Challenges with very large databases

We as DBAs always like to work with very large databases (VLDB) because it gives us lot of experience and our resume looks great too. :) But in reality, managing of VLDBs have tremendous challenges. Recently I’ve been asked to provide some points alone with this topic.

As of this writing, the latest version of SQL Server released to RTM is SQL Server 2019.

These points are given for SQL Server but in general they applies to any database systems.

We need to scale the databases when it gets large amount of data in order to server the applications efficiently. There are two ways to scale a database system. They are;

Horizontal scaling also call it scaling out
Vertical scaling

SQL Server natively support vertical scaling only, meaning we have to put more CPU, memory and make powerful machines that is why large databases require powerful hardware to run to meet its performance expectations. However, there is a limit for vertical scaling. That is the reason modern databases are being built to support scale out (horizontal scaling) methods. Even in Azure SQL Database supports horizontal scaling but not SQL Server.

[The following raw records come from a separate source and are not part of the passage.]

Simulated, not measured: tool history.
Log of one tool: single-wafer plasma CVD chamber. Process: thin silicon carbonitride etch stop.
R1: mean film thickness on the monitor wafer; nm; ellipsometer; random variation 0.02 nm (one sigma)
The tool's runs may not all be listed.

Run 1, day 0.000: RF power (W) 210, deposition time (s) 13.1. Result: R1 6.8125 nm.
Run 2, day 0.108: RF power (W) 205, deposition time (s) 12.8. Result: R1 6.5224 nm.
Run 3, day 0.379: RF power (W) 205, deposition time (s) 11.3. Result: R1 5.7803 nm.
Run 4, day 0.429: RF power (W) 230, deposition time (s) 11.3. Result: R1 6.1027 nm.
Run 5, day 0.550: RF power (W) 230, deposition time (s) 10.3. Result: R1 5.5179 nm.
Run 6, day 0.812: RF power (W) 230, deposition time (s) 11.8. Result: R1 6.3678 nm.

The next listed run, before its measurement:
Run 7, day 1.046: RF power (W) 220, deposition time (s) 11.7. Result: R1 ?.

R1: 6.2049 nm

What are the challenges with large databases?

Increased recovery time. In the event of a disaster, it takes more time to recover the database using backup restore.
Database maintenance tasks become more difficult. Such as index rebuild, index reorganization, update statistics, etc. These db maintenance tasks are necessary to keep the database performance at higher level.
Increased database backup times. As part of Disaster Recovery (DR) plan, any database system needs to be backed up. SQL Server has three different backup types, full, diff and t-log backups. With database growth, it increases the time it takes to take a full / diff backups. Taking backups will not block database activities but it consumes resources specially CPU.
Index rebuild becomes almost impossible for very large tables because of the time it takes and the blocking it creates. SQL Server has online rebuild option but that has a penalty at tempdb usage. Therefore we can notice poor query performance.
Even update statistics with full scan takes hours for very large tables. Update statistics is less resource intensive operation but it creates blocking and therefore it impacts the application performance. Due to this reason we have to find a suitable maintenance window to this operation. Maintenance windows are becoming very strict due to business reasons so we can’t just have several hours of maintenance window for the DB stuff.
If the database in question participates in transactional replication, in the event of replication rebuild, it takes ages to transfer initial data set to the subscriber. We can use backup / restore method at the subscriber as an alternative option to initialize, however it takes sometime days to copy the backup to the destination server and then restore takes hours. Due to this reason, there will be a high business impact during a replication rebuilding event.
Creation of new indexes takes time and resource intensive in very large tables. There are certain situation that we need to introduce new indexes to improve query performance but it requires careful planning and certain time window to make that change to minimize the impact for the applications.
Table level schema changes, such as adding a new column, data type change, etc takes lot of time and need careful planning for very large tables. We also need to manage the transaction log during such an event which needs lot of effort and attention from DBAs.

All the points stated about are the challenges that I see with very large databases.

Some people argue that we can use table partitioning to manage VLDBs. However that does not go away the challenges stated above.

Here is my answer to the table partitioning is not the solution. Table partitioning at the storage level only. But still the compute and memory used for a partitioned table is the same. It has to use same machine’s (host) memory and cpu plus other resources such as network to process the portioned data. Partitioning data will help to improve query performance because then it will access only a subset of data for the query, assuming portioning is done accurately but that does not solve the maintenance nightmare we face with the data growth. However, table portioning is not a scaling methodology. In actual scale out solution, it will partition data as well as other resources including cpu , memory, network, etc by adding additional nodes. Very good example is the Cassandra cluster. We can keep on adding nodes to the cluster as data grows and each node of the cluster is assigned a portion of data. So that data portion has its own compute, memory and other resources. Hope its clear.

SQL Server has another feature called Stretch Database. This feature helps here greatly because you can offload subset of data (cold data) to the Azure cloud. As long as you’re not frequently using the data offloaded to cloud, you can deal only with the operational data set which is great.